How do I understand fractional exponents like 1/2, 3/2, 1/5, etc?
Like $y$ raised to a power 2 is $y.y$ and when the power is increased or decreased by one, it means we multiply the number by another $y$ or divide it by $y$ respectively.
But how do I think about fractional exponential powers by this same logic?
Thank you.
On
The exponents follow the rule
$$(a^b)^c=a^{bc}$$
meaning that the power of a power is the power to the product of the exponents.
Then assume a rational power $p/q$. We write
$$a^{p/q}=b$$ and raise both members to the $q^{th}$:
$$a^{(p/q)q}=a^p=b^q.$$
So $b$ is the number such that when raised to the $q^{th}$ power yields $a^p$. In other words, it is the $q^{th}$ root of $a^p$.
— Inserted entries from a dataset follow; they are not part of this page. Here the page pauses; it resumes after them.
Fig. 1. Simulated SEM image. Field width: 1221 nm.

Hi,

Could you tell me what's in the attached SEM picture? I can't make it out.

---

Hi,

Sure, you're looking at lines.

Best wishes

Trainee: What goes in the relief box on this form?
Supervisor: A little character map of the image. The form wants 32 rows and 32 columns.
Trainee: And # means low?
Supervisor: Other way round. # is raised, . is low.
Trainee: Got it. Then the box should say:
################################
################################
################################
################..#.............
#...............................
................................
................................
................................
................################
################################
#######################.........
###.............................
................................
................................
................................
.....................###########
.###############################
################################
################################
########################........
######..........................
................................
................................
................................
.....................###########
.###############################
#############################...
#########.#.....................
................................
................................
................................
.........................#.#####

If you didn't learn the roots yet, understand that this is the "inverse" operation of exponentiation. For instance,
$$3^5=243\iff243^{1/5}=\sqrt[5]{243}=3.$$
Very often, roots are irrational numbers,
$$1.24573093\cdots^5=3\iff 3^{1/5}=\sqrt[5]3=1.24573093\cdots$$
On
"how do I think about fractional exponential powers by this same logic?"
Carefully.
You have to expand the definition.
We notice that $b^n*b^m = \underbrace{b*...*b}_{n}\underbrace{b*...*b}_{m}=\underbrace{b*...*b}= b^{n+m}$ for positive integers $n$ and $m$ and we take $b^{n+m} = b^nb^m$ as a rule.
Then we think. Well what that means $b^0*b^m = b^{0+m} = b^m$. That would mean $b^0 =1$, doesn't it? Well, in one sense it does not make sense that we can't mulitple $b$ times itself zero times. That's meaningless.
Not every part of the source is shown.